Front-running is an illegal practice in which a trader has advance knowledge that an investor intends to move a big block of shares and seeks to capitalize on the advantage by buying or selling ahead of the transaction. Big block trades usually affect a stock's price, particularly in smaller-cap issues.
"Furino betrayed his own firm's clients by stealing valuable, confidential information and selling it to a corrupt stock trader,'' said U.S. Attorney Roslynn Mauskopf.
The NYSE and the
Securities and Exchange Commission
also filed civil fraud charges against Furino.
The SEC complaint charged that the daytrader made cash payments of between $2,500 to $10,000 per month over the course of the scheme to Furino as a quid pro quo for providing the information.

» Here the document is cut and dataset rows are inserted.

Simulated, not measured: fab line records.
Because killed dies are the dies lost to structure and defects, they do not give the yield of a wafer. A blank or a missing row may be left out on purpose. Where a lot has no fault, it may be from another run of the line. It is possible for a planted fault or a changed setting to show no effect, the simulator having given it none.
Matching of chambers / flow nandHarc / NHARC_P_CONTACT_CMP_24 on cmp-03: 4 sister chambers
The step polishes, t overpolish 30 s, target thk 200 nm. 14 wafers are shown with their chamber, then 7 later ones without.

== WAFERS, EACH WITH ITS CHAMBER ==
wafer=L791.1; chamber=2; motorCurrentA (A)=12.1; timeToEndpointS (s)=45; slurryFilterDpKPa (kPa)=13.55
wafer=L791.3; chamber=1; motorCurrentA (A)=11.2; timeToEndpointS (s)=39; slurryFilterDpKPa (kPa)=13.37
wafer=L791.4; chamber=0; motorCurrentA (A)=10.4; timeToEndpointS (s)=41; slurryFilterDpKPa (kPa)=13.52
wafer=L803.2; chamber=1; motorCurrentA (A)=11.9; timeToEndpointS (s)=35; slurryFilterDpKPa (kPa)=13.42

Sources say the allegations in the Furino front-running scheme are similar to ones that prosecutors in Mauskopf's office are investigating in the so-called "squawk box'' inquiry involving the misuse of confidential trading information at big Wall Street firms.
In that inquiry,
first reported by
TheStreet.com
, prosecutors and the SEC are looking into allegations that stock daytrading firms paid brokers for the privilege of listening in on internal strategy calls at several big Wall Street firms.
Authorities are looking into reports that brokers gave hedge funds, daytraders and small, trading-oriented brokerages unauthorized access to internal communications in order to gather potential market-moving trading information. That investigation is also focusing on block trades.
People familiar with the squawk box inquiry say prosecutors are close to bringing charges in that investigation.